I love this city. Charleston, SC. The “Holy City.” So much history. So much beauty. So much food! It’s one of our favorite places to visit. Hard to believe it’s been six years since we’ve been together. Also hard to believe what’s happened since we were here last.
Six years ago, we came to Charleston to celebrate Amanda’s birthday. It a bittersweet celebration, because a few weeks before we had lost our first baby to a miscarriage. I brought Amanda here to get her away from everything, to help her heal. To help me heal.
Six years ago, I was a salesman in the furniture industry. Amanda was an executive assistant.
Six years ago, we thought we had it all figured out. You see, we had a house. We had good jobs. We were going to start our family. We were living it. We were making it happen.
Six years ago, I realized I didn’t have a clue.
Flash forward to tonight. Amanda and I were walking along the pier, enjoying the evening, and it hit me just how much things had changed since we were here last! Six years ago, we were in this city, as close to despair as I can ever remember being. But when we go home this week, we’ll be greeted by not one, but TWO amazing, beautiful little girls! TWO!!!

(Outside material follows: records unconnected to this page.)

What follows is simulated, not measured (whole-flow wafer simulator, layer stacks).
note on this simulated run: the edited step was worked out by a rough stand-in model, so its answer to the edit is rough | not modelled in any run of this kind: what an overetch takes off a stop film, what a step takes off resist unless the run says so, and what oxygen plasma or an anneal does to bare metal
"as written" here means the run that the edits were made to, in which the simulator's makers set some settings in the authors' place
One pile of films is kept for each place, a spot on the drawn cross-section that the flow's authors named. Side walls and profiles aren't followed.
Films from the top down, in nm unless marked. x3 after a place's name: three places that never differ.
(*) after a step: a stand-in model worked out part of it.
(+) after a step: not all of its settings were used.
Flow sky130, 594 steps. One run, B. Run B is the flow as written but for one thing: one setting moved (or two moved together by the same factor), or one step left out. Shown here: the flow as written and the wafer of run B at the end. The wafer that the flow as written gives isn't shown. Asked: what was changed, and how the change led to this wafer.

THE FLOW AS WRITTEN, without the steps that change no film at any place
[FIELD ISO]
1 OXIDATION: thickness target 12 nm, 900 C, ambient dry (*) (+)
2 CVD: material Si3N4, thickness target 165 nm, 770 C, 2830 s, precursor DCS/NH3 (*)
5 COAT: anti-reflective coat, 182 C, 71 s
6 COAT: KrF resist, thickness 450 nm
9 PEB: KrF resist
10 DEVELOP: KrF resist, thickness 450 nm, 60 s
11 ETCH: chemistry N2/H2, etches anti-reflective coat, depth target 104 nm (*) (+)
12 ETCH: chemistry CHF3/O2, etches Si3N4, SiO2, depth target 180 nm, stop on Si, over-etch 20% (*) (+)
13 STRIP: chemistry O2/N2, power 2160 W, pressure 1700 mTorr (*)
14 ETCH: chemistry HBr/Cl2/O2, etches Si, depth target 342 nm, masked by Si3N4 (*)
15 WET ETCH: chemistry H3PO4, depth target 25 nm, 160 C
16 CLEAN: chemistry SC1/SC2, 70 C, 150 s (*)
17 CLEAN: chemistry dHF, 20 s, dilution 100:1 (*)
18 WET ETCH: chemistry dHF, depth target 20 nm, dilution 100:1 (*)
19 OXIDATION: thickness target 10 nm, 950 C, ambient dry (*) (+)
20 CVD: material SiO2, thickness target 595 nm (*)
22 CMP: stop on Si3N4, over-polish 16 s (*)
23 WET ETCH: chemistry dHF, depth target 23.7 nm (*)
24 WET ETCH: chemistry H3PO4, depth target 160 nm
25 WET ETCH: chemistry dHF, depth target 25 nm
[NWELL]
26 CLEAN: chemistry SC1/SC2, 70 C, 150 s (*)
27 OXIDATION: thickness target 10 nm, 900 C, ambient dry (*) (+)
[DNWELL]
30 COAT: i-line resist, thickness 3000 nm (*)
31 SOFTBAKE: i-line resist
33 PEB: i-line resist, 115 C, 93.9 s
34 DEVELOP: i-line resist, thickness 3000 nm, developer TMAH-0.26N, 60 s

We moved out of the “big city”. We sold our house. Lesson: the things I thought mattered, really didn’t matter so much. God began teaching us that keeping up with the Joneses is over-rated, and that happiness does not depend in the abundance of possessions. Not an easy lesson, to be sure, but an invaluable one.
We both changed jobs. I left the sales business and got the unbelievable opportunity to teach middle school for two years. I never saw this coming, but it was an experience that I’ll never forget. Amanda began the most important, yet financially unappreciated, job of staying home with our girls. That, I saw coming, but she’s even better at it that I could’ve dreamed. She once told her boss that her desire was to be a stay-at-home mom. I’m so glad God gave her that desire.
God’s ways are not our ways. There were so many twists and turns in the past 6 years, I couldn’t list them all here. Plus, it’d bore you to tears, I’m certain. But I wouldn’t change it for anything. In a few days, we start a new chapter in our lives when I go on staff at our church. Like all the other bends in the road, it’s both scary and exciting.
And unlike 6 years ago, I don’t think I’ve got it figured out. But I know He does. And I rest in that.